On January 3, 2020, Karen Shipley filed a complaint against Ellen Brown alleging that Brown had refused to honor their verbal agreement to sell Shipley her home and a portion of the surrounding land located at 1200 Lafkin Lane in Hensley.[1] Shipley asserted that in June or July 2019, she and Brown began discussing her purchase of Brown’s home. Shipley contended that she moved her belongings into the house that summer and began paying taxes, insurance, and utilities. Shipley explained that in early August 2019, Brown agreed to sell the property for $55,000 to be paid over several months, and she gave Brown $15,000 as a down payment. Shipley asserted that in October 2019, the kitchen floor cracked, and when she pulled up the flooring, she discovered black mold. Shipley stated that she spent $7000 on new flooring, other repairs, and improvements. That month, Brown told Shipley that she would not sell the property to her and told her to move out. Brown refused to reimburse Shipley’s down payment, travel and moving expenses, and costs of repairs and improvements or, alternatively, accept payment less the cost of repairs and deliver the deed to Shipley. Shipley requested specific performance of a verbal agreement, compensatory damages for breach of contract or fraud, punitive damages for fraud, and restitution for promissory estoppel.

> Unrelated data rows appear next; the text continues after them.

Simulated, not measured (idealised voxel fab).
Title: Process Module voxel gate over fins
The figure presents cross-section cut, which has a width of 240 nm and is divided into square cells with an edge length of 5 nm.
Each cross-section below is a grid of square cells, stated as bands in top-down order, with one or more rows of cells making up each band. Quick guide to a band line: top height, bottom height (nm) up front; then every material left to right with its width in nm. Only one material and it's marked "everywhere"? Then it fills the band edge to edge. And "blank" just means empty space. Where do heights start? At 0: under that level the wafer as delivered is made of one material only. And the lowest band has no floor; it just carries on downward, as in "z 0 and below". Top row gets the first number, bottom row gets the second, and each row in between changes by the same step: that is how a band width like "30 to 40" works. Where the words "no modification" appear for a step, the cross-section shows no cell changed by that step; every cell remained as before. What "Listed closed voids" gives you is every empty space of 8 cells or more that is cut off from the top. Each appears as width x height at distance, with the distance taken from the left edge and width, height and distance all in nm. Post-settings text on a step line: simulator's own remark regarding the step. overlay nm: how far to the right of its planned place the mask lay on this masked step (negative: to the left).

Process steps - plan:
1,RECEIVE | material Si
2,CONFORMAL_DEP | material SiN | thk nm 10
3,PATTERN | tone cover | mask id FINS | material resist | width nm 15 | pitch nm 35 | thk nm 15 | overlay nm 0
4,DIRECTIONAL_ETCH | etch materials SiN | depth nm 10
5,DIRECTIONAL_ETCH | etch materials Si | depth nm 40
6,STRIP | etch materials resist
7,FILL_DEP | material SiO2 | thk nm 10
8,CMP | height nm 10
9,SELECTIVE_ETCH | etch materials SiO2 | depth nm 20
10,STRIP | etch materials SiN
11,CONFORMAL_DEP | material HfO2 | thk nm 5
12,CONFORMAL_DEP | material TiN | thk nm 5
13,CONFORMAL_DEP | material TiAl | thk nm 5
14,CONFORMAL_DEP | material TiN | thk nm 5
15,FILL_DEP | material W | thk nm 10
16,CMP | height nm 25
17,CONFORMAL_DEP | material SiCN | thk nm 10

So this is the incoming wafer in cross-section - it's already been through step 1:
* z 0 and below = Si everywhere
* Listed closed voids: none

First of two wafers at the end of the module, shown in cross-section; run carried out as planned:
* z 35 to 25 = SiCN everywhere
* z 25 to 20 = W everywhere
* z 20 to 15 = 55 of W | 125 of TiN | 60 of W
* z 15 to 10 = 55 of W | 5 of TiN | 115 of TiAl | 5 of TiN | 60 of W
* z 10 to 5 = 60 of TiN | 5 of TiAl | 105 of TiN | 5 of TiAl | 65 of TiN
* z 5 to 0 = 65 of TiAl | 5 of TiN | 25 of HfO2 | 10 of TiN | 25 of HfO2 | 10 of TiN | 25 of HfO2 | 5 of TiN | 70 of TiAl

Brown responded and counterclaimed for unlawful detainer, alleging that she was entitled to immediate possession of the property. Brown stated that she had given Shipley notice to vacate the home, but she had refused to leave. She argued that Shipley was renting the home from her, and in July 2019, she ceased making rental payments and was $2400 in arears. Moreover, Brown claimed, Shipley had failed to pay the rent amount into a registry while the proceedings were pending. In addition to the arrearage, Brown requested that the court assess any damage to the home and award her both costs incurred for removing Shipley’s belongings and attorney’s fees.[2]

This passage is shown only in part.